‘Playful and iterative’ Ian MacLarty Interviews Gemma Mahadeo

By and | 1 August 2021

IM: The game, If We Were Allowed to Visit, is set in a rural, isolated location. It reminds me of a farm I lived on for a few years while growing up in South Africa, or any number of dilapidated rural dwellings one might see driving through South Africa, or even outback Australia. Location and interpretation can be similar in so many means. Gemma, I wonder if you could talk about your interpretation of the game’s setting and what it means to you?

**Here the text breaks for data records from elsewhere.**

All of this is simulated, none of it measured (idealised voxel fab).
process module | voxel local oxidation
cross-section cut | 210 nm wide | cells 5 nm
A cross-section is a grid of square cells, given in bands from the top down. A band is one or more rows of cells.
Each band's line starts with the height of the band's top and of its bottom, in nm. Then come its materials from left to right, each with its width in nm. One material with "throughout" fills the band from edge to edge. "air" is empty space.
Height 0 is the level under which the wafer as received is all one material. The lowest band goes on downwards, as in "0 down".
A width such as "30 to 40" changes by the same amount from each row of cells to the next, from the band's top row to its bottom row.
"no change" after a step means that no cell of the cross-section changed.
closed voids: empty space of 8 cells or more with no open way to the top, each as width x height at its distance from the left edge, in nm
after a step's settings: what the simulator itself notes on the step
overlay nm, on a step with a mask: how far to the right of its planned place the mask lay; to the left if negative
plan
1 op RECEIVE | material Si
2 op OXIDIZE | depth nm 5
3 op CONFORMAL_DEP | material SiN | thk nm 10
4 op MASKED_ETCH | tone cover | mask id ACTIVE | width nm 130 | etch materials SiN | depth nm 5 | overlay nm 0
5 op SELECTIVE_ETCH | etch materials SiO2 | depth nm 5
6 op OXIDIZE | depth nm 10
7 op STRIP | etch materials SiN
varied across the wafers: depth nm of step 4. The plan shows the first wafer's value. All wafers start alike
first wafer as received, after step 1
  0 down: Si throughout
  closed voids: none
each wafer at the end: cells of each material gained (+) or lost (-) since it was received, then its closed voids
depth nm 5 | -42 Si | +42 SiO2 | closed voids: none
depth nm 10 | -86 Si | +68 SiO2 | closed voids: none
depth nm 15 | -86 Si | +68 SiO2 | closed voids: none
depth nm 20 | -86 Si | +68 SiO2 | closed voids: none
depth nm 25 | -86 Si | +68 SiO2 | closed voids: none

GM: For me, I imagined the backyard of a specific place where I did a housesitting stint, outside Castlemaine, for the writer Adam Ford. The backyard was about an acre, and there were lots of fruit trees, and lots of fauna I wasn’t always prepared for! There were lizards, and frogs, and I felt like this useless city kid tiptoeing around a place where I hoped I didn’t disturb dangerous spiders or snakes. It’s a bit silly given I spent over a year living in a rural Filipino village (my mother’s hometown) and as a child didn’t have the same sense of fear. When thinking of the game we were making, I kept in mind the curiosity and child-like fearlessness I had when living in the Philippines, and merging it with my experience of places outside urban cities in the land we know as Australia.

Can you talk about some of the technical constraints of the game and how that meant that some of my poems couldn’t be rendered in the way I had imagined (e.g. the tumbleweed poem shown below).

IM: One of my goals with this work was for every frame to be its own generative poem. That meant that in each frame the characters had to be whole, lined up, and run together in a readable way, as if they were typed out in a word processor or typewriter. That implied the use of a monospace font with the letters arranged in a grid. The character at each grid cell is determined by the 3D object at that point on the screen and its associated poem. Poems like the ‘tumbleweed poem’ you wrote with rotated characters that don’t align to a monospace grid simply don’t work with this system. While it would’ve been easy to do a more conventional rendering of the objects where each poem is simply a texture mapped to the object’s surface, then we’d lose the generative aspect of the work. Without this generative aspect, the poems would appear stuck to the surface of the 3D models and the screen wouldn’t read as one changing poem. So, for some of the poems I reworked them to fit in a grid using a monospace font.

IM: I’m curious about the pictorial aspect of the poetry you made for the game. How did the very visual arrangement of the poems fit into your process?

GM: For those, I’d often think of objects or a particular phenomenon I’d want to occur in the space of the game (e.g. rain, or the act of raining is a process, rather than an object), and work with language focussed more on my initial emotional response, rather than writing a poem in a fixed form (e.g. a sonnet, which would make no sense to choose just for the sake of it). I wanted the reader to read text that could transport them to this dream-like space and feel comfortable daydreaming too.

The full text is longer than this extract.